Van der Sloot: If Holloway Is Found, 'I Think I'd Hate Her'

ByABC News
February 23, 2006, 11:12 PM

Feb. 24, 2006 — -- In an exclusive interview, Joran van der Sloot told ABC News' "Primetime" his side of the story about the night he met Natalee Holloway, the Alabama teen who disappeared from Aruba in May.

After all the inconsistencies in his statements about Holloway's disappearance, van der Sloot told ABC News' "Primetime" he understood why it was difficult for the media or other people to believe him.

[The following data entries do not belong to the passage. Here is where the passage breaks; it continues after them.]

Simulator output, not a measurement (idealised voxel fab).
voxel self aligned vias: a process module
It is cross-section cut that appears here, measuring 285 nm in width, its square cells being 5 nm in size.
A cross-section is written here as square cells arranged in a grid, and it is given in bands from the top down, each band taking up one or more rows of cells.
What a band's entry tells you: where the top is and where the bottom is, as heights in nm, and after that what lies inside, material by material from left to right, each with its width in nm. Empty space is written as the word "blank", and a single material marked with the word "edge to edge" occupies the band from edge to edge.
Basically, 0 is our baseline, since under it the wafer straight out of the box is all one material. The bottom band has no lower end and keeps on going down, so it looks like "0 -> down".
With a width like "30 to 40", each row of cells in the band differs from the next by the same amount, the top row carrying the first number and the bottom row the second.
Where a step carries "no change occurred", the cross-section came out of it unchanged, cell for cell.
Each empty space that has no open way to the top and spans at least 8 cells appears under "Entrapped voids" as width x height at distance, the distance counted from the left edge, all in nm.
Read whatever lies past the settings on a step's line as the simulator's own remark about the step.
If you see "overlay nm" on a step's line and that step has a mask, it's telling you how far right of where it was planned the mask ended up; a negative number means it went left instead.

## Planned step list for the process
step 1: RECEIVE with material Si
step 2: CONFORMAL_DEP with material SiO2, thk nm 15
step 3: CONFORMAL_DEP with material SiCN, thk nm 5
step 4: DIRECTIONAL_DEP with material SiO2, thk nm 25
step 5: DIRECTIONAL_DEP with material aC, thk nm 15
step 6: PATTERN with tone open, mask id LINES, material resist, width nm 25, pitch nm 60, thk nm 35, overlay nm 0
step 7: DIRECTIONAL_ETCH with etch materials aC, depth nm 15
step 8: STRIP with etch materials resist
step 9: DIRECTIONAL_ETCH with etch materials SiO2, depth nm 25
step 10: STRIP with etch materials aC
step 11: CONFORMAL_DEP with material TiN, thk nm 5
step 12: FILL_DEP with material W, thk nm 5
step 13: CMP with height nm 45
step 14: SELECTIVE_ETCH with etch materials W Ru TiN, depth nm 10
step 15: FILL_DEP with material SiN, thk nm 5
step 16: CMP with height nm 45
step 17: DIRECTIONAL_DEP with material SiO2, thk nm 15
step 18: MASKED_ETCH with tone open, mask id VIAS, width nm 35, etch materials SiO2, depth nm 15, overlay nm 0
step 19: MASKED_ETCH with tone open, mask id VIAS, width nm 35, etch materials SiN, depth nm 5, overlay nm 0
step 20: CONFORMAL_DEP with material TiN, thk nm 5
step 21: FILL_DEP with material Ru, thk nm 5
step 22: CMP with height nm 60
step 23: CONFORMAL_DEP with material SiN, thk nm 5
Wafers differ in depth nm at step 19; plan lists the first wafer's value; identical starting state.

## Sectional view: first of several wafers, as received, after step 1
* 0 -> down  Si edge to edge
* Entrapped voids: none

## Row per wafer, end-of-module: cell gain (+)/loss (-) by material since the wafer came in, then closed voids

"I don't trust the media, and I don't think, I don't really care, if the media trusts me or not," he said. "I want to be trusted, and you earn that trust by telling the truth. And that's what I am trying to do. I'm just happy that I told the story. I said what happened, and that's good."

But van der Sloot also said if he could speak to Holloway now, he wouldn't have anything nice to say.

"If I were to see her if she were to be found tomorrow, I think I'd hate her," he said. "If she really ran away from home, if she did something like that, I'd hate her."

Van der Sloot said he and Holloway met at a bar, where he did "jelly" shots and they had shots of Bacardi 151 rum. The two went to the beach, he said, where they "cuddled." That night, he says Holloway said something rather shocking about her mother, Beth Twitty.

"She told me her mom was Hitler's sister," he said.

Van der Sloot said that he was picked up by a friend at the beach but that Holloway refused to join him. He said he left her behind, which he now admits was the wrong thing to do.

Van der Sloot said that later, when Holloway went missing and he came face to face with Twitty, he lied and told her that he and his friend had dropped Holloway off at the Holiday Inn. Van der Sloot said he might have told the real story if the family had not been so aggressive when they met the first time.

"They show up at our house screaming and yelling, cussing," he said. "I mean, if -- the way they were putting pressure on us just made us, probably made us, want to lie more because we seemed like we were in big trouble."